The drip, the drizzle, and the deluge of doing nothing
You might suppose that a scandal involving stolen pesos to pave the archipelago in gold leaf would provoke a certain eagerness in the halls of power. You would be wrong. You would be the kind of sentimental fool who still believes a congressman’s promise is worth the damp paper it’s printed on.
In early April, Ombudsman Jesus Crispin Remulla announced that plunder charges would be filed against former Senate President Francis “Chiz” Escudero and former House Speaker Martin Romualdez. “There was a conspiracy,” he said. Splendid. The wheels of justice, long rusted into immobility, gave a single creak.
The charges will be filed in May. Why not April? Why not last year? Because that is not how the game is played. The press conference is the sacrament. The actual filing is an afterthought.
And while the Ombudsman speaks, the pit listens. Have we forgotten Zaldy Co, the former Ako Bicol party list representative, who slipped out like a fish through a torn net? Have we forgotten Charlie “Atong” Ang, who vanished amid a fog of talk about arrest warrants? Now that Remulla has kindly announced his intentions a full month in advance, one might ask: what steps have been taken to prevent Escudero and Romualdez from following them to some pleasant villa in a nonextradition country?
But let us not be too harsh. The prosecutors are drowning. The Independent Commission for Infrastructure dumped 197 mega boxes of documents onto its doorstep. That is not an investigation; it is a moving company’s nightmare.
And what tools has Congress given them? The Ombudsman’s 2026 budget is P6.39 billion, a sum that sounds large until you recall the stolen amount runs to tens of billions. The Sandiganbayan operates on a shoestring. The Commission on Audit (COA) asked for P16.21 billion; the Senate subpanel gave them P15.07 billion. A cut. After a trillion-peso scandal. You cannot invent this satire; you can only report it.

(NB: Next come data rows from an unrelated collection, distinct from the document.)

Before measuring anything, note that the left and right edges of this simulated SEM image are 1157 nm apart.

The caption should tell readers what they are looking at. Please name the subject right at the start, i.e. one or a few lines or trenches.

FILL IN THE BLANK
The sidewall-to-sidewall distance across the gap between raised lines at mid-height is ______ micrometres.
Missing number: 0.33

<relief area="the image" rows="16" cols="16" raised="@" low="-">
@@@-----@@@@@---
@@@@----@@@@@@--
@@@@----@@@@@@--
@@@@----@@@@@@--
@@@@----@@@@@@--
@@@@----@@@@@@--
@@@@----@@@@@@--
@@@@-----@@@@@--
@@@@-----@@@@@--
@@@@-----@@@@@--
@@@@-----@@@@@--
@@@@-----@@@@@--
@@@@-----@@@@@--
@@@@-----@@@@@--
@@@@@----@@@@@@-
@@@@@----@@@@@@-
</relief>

And what of Congress itself? That noble body, whose members have been mentioned in investigations with the frequency of names in a police blotter, has done precisely nothing. Not one law to strengthen the COA. Not one law to fund the Ombudsman. Not one law to reform the budget process that made this whole stinking mess possible.
The independent anticorruption commission begged Congress to create a permanent body. Congress nodded solemnly and returned to approving the 2026 budget, which left the “pork system” entirely intact. The same system. The same invitation to theft.
You see, dear reader, the men and women in Congress are not stupid. They know that if you truly wanted to end corruption, you would fund the investigators and strip the budget of discretionary slush funds. But that would be like asking a thief to lock the door. And so, they do nothing. They issue statements. They “respect the process.” And the flood control money keeps flowing, if not to the same contractors, then to their cousins, their donors, their future campaign contributors.
The Anti-Money Laundering Council has frozen P27.8 billion in assets and filed civil forfeiture cases. That is real money. That is progress. But it is the progress of a man who has stopped the bleeding from a severed artery by applying a single Band-Aid. The cases will take years. The plunder charges, once filed, will face endless motions. By the time a verdict is reached, the accused will be old, dead, or living comfortably in a country with no extradition treaty.
A famous American novelist once wrote that the average American is a prude and a hypocrite. He might have said the same of the average Filipino politician, substituting only the nationality. We hold press conferences. We announce charges. And then we go home, secure in the knowledge that nothing fundamental will change.
Do not hold your breath, gentle reader. The wheels of justice turn slowly here. And the men who could oil them are the very same men who profit from the rust.